1. ## Arithmetic functions

For two arithmetic functions A(n) and B(n) show that

$\displaystyle \sum_{d|n} A(d)B(n/d) = \sum_{d|n} A(n/d)B(d)$

I figure I need to use the inverse mobius transform somehow but I'm unsure as to what A and B should be in regards to the formula below taken from my notes...

If $\displaystyle F(n) = \sum_{d|n}f(d)$ for every integer $\displaystyle n \geq 1$

then

$\displaystyle f(n)=\sum_{d|n}\mu(n/d)F(d)$ for every integer $\displaystyle n \geq 1$

For two arithmetic functions A(n) and B(n) show that

$\displaystyle \sum_{d|n} A(d)B(n/d) = \sum_{d|n} A(n/d)B(d)$

I figure I need to use the inverse mobius transform somehow but I'm unsure as to what A and B should be in regards to the formula below taken from my notes...

If $\displaystyle F(n) = \sum_{d|n}f(d)$ for every integer $\displaystyle n \geq 1$

then

$\displaystyle f(n)=\sum_{d|n}\mu(n/d)F(d)$ for every integer $\displaystyle n \geq 1$
$\displaystyle d\mid n \iff \frac{n}{d}\mid n$.

Therefore $\displaystyle \sum_{d\mid n} A(d)B\left(\frac{n}{d}\right) = \sum_{\frac{n}{d}\mid n} A(d)B\left(\frac{n}{d}\right)$.

Let $\displaystyle q=\frac{n}{d} \implies d=\frac{n}{q}$

Thus $\displaystyle \sum_{d\mid n} A(d)B\left(\frac{n}{d}\right) = \sum_{\frac{n}{d}\mid n} A(d)B\left(\frac{n}{d}\right) = \sum_{q\mid n} A\left(\frac{n}{q}\right)B(q)$.

In summary, the identity you're trying to prove simply reverses the order in which the terms are summed.

3. Originally Posted by chiph588@
$\displaystyle d\mid n \iff \frac{n}{d}\mid n$.

Therefore $\displaystyle \sum_{d\mid n} A(d)B\left(\frac{n}{d}\right) = \sum_{\frac{n}{d}\mid n} A(d)B\left(\frac{n}{d}\right)$.

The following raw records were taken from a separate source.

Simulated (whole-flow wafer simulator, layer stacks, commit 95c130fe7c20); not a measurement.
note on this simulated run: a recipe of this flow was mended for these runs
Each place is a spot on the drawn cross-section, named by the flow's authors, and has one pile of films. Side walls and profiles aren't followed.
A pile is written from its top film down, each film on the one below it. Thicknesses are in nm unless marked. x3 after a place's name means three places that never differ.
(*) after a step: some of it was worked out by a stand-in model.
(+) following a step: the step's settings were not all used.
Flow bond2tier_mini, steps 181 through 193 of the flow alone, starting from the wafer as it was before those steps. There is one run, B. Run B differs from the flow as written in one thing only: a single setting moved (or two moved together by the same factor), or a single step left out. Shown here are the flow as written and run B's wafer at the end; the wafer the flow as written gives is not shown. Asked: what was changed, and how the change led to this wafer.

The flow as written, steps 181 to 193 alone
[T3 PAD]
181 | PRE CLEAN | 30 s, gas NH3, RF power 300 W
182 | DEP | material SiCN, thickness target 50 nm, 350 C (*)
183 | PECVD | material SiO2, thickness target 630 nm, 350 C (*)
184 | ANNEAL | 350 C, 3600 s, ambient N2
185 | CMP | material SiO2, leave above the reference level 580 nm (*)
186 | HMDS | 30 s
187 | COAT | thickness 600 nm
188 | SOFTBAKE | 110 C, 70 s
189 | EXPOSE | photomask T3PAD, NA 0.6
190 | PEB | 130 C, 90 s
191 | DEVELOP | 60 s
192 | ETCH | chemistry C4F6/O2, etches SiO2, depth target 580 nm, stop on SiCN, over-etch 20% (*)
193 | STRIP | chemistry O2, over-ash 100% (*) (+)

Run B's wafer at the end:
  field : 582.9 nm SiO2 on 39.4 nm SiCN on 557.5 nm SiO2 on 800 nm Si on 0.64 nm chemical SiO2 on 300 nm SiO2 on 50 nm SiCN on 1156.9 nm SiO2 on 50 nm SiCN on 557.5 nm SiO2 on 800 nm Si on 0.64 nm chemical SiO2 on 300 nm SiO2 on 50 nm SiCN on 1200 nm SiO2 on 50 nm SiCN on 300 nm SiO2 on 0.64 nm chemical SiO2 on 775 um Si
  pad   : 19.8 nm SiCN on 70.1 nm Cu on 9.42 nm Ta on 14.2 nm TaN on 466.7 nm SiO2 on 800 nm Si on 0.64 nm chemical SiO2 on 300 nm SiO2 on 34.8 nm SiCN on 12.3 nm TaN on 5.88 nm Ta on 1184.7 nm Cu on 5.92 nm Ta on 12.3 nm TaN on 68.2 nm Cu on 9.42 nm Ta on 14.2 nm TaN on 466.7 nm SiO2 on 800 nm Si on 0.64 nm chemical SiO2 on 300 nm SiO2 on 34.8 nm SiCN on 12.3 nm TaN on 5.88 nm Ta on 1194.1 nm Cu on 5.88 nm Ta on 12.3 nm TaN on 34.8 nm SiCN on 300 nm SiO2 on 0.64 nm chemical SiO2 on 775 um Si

Let $\displaystyle q=\frac{n}{d} \implies d=\frac{n}{q}$

Thus $\displaystyle \sum_{d\mid n} A(d)B\left(\frac{n}{d}\right) = \sum_{\frac{n}{d}\mid n} A(d)B\left(\frac{n}{d}\right) = \sum_{q/mid n} A\left(\frac{n}{q}\right)B(q)$.

In summary, the identity you're trying to prove simply reverses the order in which the terms are summed.
Great thanks, that's actually exactly what I had (except I had k = n/d...) but I didn't think it was right so I scrapped it.